The district court dismissed Dehorney’s wrongful foreclosure claim as
barred by res judicata. During the pendency of this appeal, this court decided
Perez v. Mortgage Electronic Registration Systems, Inc.,
959 F.3d 334, 340 (9th
Cir. 2020), which held that “California law does not permit preemptive actions to
challenge a party’s authority to pursue foreclosure before a foreclosure has taken
place.” Here, Dehorney’s prior state court action was resolved before the
foreclosure occurred. Accordingly, we vacate and remand for the district court to
consider in the first instance the application of Perez to Dehorney’s wrongful
foreclosure claim in the context of California’s primary rights theory.
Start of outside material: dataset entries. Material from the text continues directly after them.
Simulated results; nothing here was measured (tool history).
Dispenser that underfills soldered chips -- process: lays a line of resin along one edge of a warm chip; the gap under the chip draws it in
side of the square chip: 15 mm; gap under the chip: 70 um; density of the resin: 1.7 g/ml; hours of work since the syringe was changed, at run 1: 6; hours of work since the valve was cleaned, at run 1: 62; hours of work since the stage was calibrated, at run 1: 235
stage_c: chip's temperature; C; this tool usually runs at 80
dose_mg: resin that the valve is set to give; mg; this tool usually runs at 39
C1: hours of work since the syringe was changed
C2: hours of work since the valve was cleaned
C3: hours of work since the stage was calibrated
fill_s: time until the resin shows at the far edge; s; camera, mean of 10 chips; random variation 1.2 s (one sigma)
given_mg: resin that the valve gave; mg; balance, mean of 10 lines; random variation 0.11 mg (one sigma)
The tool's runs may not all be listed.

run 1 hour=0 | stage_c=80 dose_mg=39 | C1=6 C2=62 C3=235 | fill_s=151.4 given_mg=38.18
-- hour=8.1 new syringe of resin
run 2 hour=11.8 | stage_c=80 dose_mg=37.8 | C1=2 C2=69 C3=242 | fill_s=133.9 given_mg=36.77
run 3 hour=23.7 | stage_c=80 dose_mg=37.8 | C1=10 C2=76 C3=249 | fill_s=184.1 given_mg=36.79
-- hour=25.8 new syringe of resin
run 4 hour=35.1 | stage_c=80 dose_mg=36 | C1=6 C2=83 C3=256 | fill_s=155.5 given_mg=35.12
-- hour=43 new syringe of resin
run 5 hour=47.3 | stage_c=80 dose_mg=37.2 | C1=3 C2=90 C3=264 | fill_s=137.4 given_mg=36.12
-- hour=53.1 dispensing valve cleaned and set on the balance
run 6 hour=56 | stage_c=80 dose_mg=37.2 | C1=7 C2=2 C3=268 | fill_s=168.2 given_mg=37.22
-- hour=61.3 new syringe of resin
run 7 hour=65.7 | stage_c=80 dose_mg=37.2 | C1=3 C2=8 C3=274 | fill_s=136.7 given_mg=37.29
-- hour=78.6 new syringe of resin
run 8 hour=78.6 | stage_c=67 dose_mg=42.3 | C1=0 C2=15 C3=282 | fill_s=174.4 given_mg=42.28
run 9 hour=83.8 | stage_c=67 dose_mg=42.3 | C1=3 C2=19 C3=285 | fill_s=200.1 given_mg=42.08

We also vacate the district court’s dismissal with prejudice of Dehorney’s
Fair Credit Reporting Act (“FCRA”) claim for failure to comply with a court order
because dismissal with prejudice was not warranted under the circumstances. See
Yourish, 191 F.3d at 990 (setting forth the five factors to be considered prior to
dismissing a case for failure to comply with a court order). Although Dehorney
did not comply with the district court’s order to amend the FCRA claim and file an
amended complaint, the record demonstrates that the district court provided
Dehorney, a pro se litigant who received service by mail, with only seven calendar
days to amend. Accordingly, we vacate and remand for the district court to allow
Dehorney leave to amend the FCRA claim only.
3 19-55312
In sum, we affirm the district court’s dismissal as to Dehorney’s claims for
conspiracy, injunctive relief, cancellation of instrument, production of the note,
quiet title, and violation of the FDCPA, but vacate and remand for further
proceedings as to the claims for wrongful foreclosure and violation of the FCRA.
We do not consider matters not specifically and distinctly raised and argued
in the opening brief, or arguments and allegations raised for the first time on appeal
or in the reply brief. See Padgett v. Wright,
587 F.3d 983, 985 n.2 (9th Cir. 2009).
The parties shall bear their own costs on appeal.
AFFIRMED in part, VACATED in part, and REMANDED.